I hope you enjoy these

Running Monte Carlo Simulations on Prediction Markets

May 2026

I'll begin by stating that I'm increasingly worried about the prospect of losing an entire generation to gambling addiction. All around me, I'm seeing my friends (most of them young men) evaporate their earnings through a new wave of sports betting and prediction market apps we're constantly force-fed ads for. In my opinion, we're heading for a wall and it's time to wake up.

Anyways! Now that's out of the way let's begin.

Prediction markets like Polymarket assign real-money probabilities to events. For a single event the market price gives its probability (of course not perfectly, but well enough that prediction markets correctly called the 2024 presidential election when polls didn't).

The thing that's great is that there are many people betting on many different events at the same time, and some of these events may be correlated, for example: what is the probability that the US invades Iran and the Iranian regime falls and there is no nuclear deal? (btw this is the question we'll try to answer in this project) Here, since they're not independent events, naively multiplying the three probabilities ignores correlations between events and produces the wrong answer.

So how can we correctly calculate the probability of these joint events? We can use Monte Carlo simulations.

So in this project I build a correlated Monte Carlo contract pricer using a Gaussian copula model, which is applied to a dataset of 33 real Polymarket events on the ongoing Iran/Middle East situation as of early May 2026. The marginal probabilities $p_i$ are read directly from market prices, and the inter-event correlation matrix $C$ is estimated from daily price returns. The Cholesky factorization $C = LL^\top$ is precomputed once.

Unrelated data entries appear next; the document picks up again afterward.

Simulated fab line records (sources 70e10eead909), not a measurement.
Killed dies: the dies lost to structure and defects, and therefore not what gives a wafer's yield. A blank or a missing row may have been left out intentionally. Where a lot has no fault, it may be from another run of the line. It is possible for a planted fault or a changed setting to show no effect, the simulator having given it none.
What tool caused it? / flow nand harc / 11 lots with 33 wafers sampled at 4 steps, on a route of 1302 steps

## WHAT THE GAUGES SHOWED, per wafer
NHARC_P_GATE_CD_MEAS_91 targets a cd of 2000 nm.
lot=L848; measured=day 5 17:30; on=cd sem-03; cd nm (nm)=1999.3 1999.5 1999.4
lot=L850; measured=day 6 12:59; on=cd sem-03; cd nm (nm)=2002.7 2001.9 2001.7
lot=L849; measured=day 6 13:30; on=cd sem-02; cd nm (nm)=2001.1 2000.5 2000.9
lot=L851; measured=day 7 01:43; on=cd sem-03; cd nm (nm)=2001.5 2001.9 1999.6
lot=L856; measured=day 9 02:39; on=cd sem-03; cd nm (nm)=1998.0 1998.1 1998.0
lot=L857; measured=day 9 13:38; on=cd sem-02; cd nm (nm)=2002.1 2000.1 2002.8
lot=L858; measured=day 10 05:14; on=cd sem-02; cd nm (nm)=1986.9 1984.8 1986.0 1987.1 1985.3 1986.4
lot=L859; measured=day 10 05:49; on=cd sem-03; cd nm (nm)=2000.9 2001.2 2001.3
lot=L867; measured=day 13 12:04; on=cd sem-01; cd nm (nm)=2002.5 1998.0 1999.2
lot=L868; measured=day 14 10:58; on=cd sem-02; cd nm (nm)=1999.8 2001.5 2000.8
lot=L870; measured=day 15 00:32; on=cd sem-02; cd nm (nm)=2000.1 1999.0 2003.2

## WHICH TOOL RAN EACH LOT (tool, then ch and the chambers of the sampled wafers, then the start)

Here's the algorithm: Each of the $M$ iterations simulates one possible "world" by repeating the following four steps:

Draw $N$ independent standard normals $\varepsilon \sim \mathcal{N}(0, I_N)$
Compute $z = L\varepsilon$ — a lower-triangular matrix-vector multiply that introduces the correlations between events
Declare event $i$ as occurring if $z_i < \tau_i$ , where $\tau_i = \Phi^{-1}(p_i)$ is precomputed from the market probability
Check whether the contract holds — all YES events must occur and all NO events must not

The probability estimate is then

\hat{P} = \frac{\text{number of paying worlds}}{M}, \qquad \mathrm{SE} = \sqrt{\frac{\hat{P}(1-\hat{P})}{M}}

Since every iteration is fully independent, the $M$ worlds are embarrassingly parallel, yay!

Methods

Data Collection

I collected data (code in collect_data.py) by querying the Polymarket public API to pull live market data for all of the geopolitical events related to the Iran/Middle East situation (I used 33 in total). Events range from US-Iran military action to the Strait of Hormuz. Each event's marginal probability $p_i$ is taken directly from its current "yes" market price.

To estimate correlations I also fetched each market's full daily price history and aligned all the data onto a common date grid. The $33 \times 33$ correlation matrix $C$ is then computed from pairwise Pearson correlations of the daily price returns. Finally, I use numpy to compute the Cholesky factor $L$ and everything is serialized to data/sim_inputs.txt so that I can use the same data for all my implementations.

Serial Implementation

The serial implementation is a single-threaded C++ loop. At startup, it reads sim_inputs.txt to load the 33 market probabilities and the Cholesky factor $L$ , then precomputes the threshold $\tau_i = \Phi^{-1}(p_i)$ for each event.

The main loop runs $M$ iterations. Each iteration draws 33 independent random numbers, applies $L$ to introduce the right correlations between events, and checks whether the contract conditions are met. A counter tracks how many iterations satisfy all conditions. After $M$ iterations, the probability estimate and standard error are printed.

OpenMP Implementation

The OpenMP version runs the $M$ iterations in parallel across multiple threads using a single #pragma omp parallel reduction(+:count). Each thread handles its own chunk of worlds and never needs to communicate with the others during the simulation.

To keep the random streams independent, each thread gets its own RNG seeded as seed + thread_id. The only synchronization is the final reduction on count, which OpenMP handles automatically at the end of the parallel block. Everything else is identical to the serial version.

MPI Implementation

The MPI version splits the $M$ worlds evenly across ranks — each gets $M / \text{size}$ worlds. They load sim_inputs.txt independently and run the same serial simulation loop on their slices. I also use seed + rank to keep random streams independent across ranks.

There is no communication during the simulation, so once all ranks finish a single MPI_Reduce sums the hit counts and finds the slowest rank's wall time. Rank 0 then computes and prints the final result.

CUDA Implementation

My CUDA version launches thousands of GPU threads, and I use a grid-stride loop so that they each process a subset of worlds.

The Cholesky factor is stored in constant memory (__constant__), which is broadcast to all threads in a warp for free.

Each thread accumulates a local hit count over its worlds. At the end, a shared-memory reduction combines counts within each block into a single atomicAdd to the global counter — super neat and reduces traffic by a lot.

The host side copies the final count back after cudaDeviceSynchronize.

JAX Implementation

Instead of looping over worlds one at a time, JAX draws an entire batch of worlds at once as a (batch_size, N) matrix and computes all correlated samples in a single z @ L.T.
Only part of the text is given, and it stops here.